Reflecting the conventional wisdom of the day, it hardly troubled headline writers.
The projection assumes that the population growth rate will slow steadily, because of the narrowing gap between births and deaths, and the annual net migration rate will be around 10,000.
It got the first bit right.
In fact, net migration has averaged about 25,000 for the past 15 years and has been closer to 50,000 for the past seven.
I'm not having a go at Stats NZ, either.
Forecasts are based on historic models. All we have to work with is hindsight.
Historically, New Zealand went through extreme cycles of net migration gain and loss.
In the last third of the 20th century we experienced regular recessions and suffered from "brain drain" as many of our youngest and brightest headed for Australia or the UK.
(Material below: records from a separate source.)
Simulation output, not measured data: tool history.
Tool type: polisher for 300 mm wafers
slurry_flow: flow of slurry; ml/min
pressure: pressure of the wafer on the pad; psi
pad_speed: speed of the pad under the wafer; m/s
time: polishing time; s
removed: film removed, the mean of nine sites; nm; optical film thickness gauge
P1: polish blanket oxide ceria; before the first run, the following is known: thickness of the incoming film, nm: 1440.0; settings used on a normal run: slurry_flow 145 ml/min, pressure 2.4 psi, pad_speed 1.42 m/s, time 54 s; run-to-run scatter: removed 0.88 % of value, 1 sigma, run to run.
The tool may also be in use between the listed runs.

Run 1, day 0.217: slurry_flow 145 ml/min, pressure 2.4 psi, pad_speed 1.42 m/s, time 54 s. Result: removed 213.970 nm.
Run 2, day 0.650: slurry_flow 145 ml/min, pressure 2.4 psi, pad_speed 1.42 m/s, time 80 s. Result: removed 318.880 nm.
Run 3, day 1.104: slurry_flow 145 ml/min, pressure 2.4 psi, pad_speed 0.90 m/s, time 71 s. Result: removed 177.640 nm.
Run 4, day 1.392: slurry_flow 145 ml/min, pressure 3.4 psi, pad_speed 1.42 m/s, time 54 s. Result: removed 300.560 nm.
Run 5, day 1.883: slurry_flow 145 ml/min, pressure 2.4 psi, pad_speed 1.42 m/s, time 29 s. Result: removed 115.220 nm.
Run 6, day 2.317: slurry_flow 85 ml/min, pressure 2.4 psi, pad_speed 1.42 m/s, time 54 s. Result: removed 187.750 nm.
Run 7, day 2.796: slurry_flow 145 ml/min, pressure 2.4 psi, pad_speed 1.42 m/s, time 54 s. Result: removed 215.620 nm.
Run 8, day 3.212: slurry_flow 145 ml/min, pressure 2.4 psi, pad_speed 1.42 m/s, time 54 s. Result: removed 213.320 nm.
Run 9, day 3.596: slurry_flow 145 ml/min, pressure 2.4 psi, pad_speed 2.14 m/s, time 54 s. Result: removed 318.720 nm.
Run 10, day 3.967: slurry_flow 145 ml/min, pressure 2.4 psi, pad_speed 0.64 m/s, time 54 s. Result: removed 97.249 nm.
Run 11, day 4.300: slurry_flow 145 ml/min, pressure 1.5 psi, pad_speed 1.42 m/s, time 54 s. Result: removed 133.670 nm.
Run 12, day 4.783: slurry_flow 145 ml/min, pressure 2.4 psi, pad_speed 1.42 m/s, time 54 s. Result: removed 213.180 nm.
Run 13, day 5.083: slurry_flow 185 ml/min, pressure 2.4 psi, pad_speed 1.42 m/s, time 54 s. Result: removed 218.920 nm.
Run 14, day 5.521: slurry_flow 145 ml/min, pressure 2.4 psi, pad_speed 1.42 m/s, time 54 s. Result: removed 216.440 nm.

But that hasn't happened this century. There was one short, shallow dip into negative territory between 2011 and 2012.
Something structural has changed.
New Zealand just isn't a place people want to leave any more.
Young New Zealanders aren't departing like they used to and the rest of the world is more interested in coming here.
In a new book (Narrative Economics), Nobel prize winning economist Robert Shiller puts the spotlight on the power of stories to change fortunes in ways that traditional economics can miss.
I think the New Zealand story has changed in a profound and historic way over the past two decades.
Last century, New Zealand didn't figure at all in the thinking of the Americans or the Chinese.
When we featured in British and Australian thinking, it was as a dreary colonial backwater.
If we had a place in the world it was very small and almost always on a sporting field or in a sheep joke.
Fast forward to 2019.
New Zealand finds itself being cast as the "woke" capital of the world.
"Moving to New Zealand" has become a running joke for liberal celebrities talking about a Donald Trump win in 2020.
A Green MP says "Okay, Boomer" in parliament and it makes The Washington Post.
Presidential candidate Bernie Saunders says he wants to follow us on climate change legislation.
Indie filmmaker Taika Waititi is the darling of Hollywood's cool crowd.
Our Prime Minister is a star on the top-rating American talk show.
We're a bolthole for apocalyptically minded billionaires the world over.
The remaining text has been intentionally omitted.